[Meta_schedule] InternalError: Check failed: original_producers.size() == 1u (0 vs. 1):

Krishna · November 22, 2023, 9:13am

Hi there,

I am trying to perform metascheduling on a resnet50 workload, and the focus is to run it on cuda tensorcores. The workload specification code is given below:

   mod, params = testing.resnet.get_workload(
   batch_size = batch_size, image_shape=input_image_shape,layout="NHCW",dtype="float16")

The parameter specifications are :

batch_size = 1
num_class = 1000
input_image_shape = (224,224,3)
data_shape = (batch_size,) + input_image_shape
output_shape = (batch_size, num_class)
dtype = "float16"

However, when I begin the metascheduling, I encounter this error:

I checked this issue but it has been stagnant for a while now. No contribution has been made to it either. This error however, doesn’t appear when I use the workload with NCHW layout and float32 datatype. The tuning happens as usual.

What is the reason behind this error for resnet with this specific NHWC format? Please help me solve this error. I have put up the full code here : resnet_ms

@zxybazh @junrushao Kindly share your thoughts on what might be going wrong here.

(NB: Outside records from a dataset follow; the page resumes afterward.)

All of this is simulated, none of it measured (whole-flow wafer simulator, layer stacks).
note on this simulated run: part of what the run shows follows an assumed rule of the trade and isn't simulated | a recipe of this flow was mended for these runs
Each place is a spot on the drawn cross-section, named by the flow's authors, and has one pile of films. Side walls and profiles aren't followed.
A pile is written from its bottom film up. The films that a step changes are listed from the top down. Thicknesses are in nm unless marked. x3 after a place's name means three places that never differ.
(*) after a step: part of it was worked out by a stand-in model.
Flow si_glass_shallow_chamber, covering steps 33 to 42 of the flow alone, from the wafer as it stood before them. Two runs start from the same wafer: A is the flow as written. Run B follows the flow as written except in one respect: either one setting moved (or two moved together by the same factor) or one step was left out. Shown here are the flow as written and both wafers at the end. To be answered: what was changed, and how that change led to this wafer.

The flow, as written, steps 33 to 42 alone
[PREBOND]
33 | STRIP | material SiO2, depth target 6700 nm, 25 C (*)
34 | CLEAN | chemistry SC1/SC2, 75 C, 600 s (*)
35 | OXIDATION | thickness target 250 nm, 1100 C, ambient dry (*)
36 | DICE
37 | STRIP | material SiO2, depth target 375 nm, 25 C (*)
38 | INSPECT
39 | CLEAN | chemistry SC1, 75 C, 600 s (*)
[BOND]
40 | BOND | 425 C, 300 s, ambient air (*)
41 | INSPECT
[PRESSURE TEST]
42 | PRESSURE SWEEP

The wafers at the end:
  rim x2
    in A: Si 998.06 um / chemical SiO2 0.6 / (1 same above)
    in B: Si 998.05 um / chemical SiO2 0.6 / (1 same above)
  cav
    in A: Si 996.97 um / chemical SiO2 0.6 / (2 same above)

Krishna · November 27, 2023, 8:25am

Hello,

I did some further probing into this issue and found that this error occurs only when the data type is specified as float16. I tried meta-scheduling with float 32 for different models (with both NCHW and NHWC layouts) and the tuning seemed to carry on as usual.

However, when the datatype is specified as float16 or when a ToMixedPrecision Pass is used to convert the relay module to float16 from float32, this error occurs. Hope this helps.

@comaniac @zxybazh @junrushao